## A.2 Normal distribution

Let’s next discuss one particular kind of distribution: normal distributions. Such bell-shaped distributions are defined by two values: (1) the mean $$\mu$$ (“mu”) which locates the center of the distribution and (2) the standard deviation $$\sigma$$ (“sigma”) which determines the variation of the distribution. In Figure A.1, we plot three normal distributions where:

1. The solid normal curve has mean $$\mu = 5$$ & standard deviation $$\sigma = 2$$.
2. The dotted normal curve has mean $$\mu = 5$$ & standard deviation $$\sigma = 5$$.
3. The dashed normal curve has mean $$\mu = 15$$ & standard deviation $$\sigma = 2$$.
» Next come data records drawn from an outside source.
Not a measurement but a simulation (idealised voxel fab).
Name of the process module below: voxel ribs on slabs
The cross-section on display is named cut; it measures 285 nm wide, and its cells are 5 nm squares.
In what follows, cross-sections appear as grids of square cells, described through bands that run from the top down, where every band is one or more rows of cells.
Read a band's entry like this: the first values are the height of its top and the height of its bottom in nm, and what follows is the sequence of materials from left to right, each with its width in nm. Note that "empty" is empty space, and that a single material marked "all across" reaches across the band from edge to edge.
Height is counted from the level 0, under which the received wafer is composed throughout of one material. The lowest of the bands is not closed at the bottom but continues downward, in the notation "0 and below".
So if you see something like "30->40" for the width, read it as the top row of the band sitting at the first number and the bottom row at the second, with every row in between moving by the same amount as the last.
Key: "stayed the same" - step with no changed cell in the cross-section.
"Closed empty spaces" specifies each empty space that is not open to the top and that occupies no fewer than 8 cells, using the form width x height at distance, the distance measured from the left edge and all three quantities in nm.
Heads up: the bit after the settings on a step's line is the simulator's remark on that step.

Notice how the solid and dotted line normal curves have the same center due to their common mean $$\mu$$ = 5. However, the dotted line normal curve is wider due to its larger standard deviation of $$\sigma$$ = 5. On the other hand, the solid and dashed line normal curves have the same variation due to their common standard deviation $$\sigma$$ = 2. However, they are centered at different locations.

When the mean $$\mu$$ = 0 and the standard deviation $$\sigma$$ = 1, the normal distribution has a special name. It’s called the standard normal distribution or the $$z$$-curve.

Furthermore, if a variable follows a normal curve, there are three rules of thumb we can use:

1. 68% of values will lie within $$\pm$$ 1 standard deviation of the mean.
2. 95% of values will lie within $$\pm$$ 1.96 $$\approx$$ 2 standard deviations of the mean.
3. 99.7% of values will lie within $$\pm$$ 3 standard deviations of the mean.

Let’s illustrate this on a standard normal curve in Figure A.2. The dashed lines are at -3, -1.96, -1, 0, 1, 1.96, and 3. These 7 lines cut up the x-axis into 8 segments. The areas under the normal curve for each of the 8 segments are marked and add up to 100%. For example:

1. The middle two segments represent the interval -1 to 1. The shaded area above this interval represents 34% + 34% = 68% of the area under the curve. In other words, 68% of values.
2. The middle four segments represent the interval -1.96 to 1.96. The shaded area above this interval represents 13.5% + 34% + 34% + 13.5% = 95% of the area under the curve. In other words, 95% of values.
3. The middle six segments represent the interval -3 to 3. The shaded area above this interval represents 2.35% + 13.5% + 34% + 34% + 13.5% + 2.35% = 99.7% of the area under the curve. In other words, 99.7% of values.

Learning check

Say you have a normal distribution with mean $$\mu = 6$$ and standard deviation $$\sigma = 3$$.

(LCA.1) What proportion of the area under the normal curve is less than 3? Greater than 12? Between 0 and 12?

(LCA.2) What is the 2.5th percentile of the area under the normal curve? The 97.5th percentile? The 100th percentile?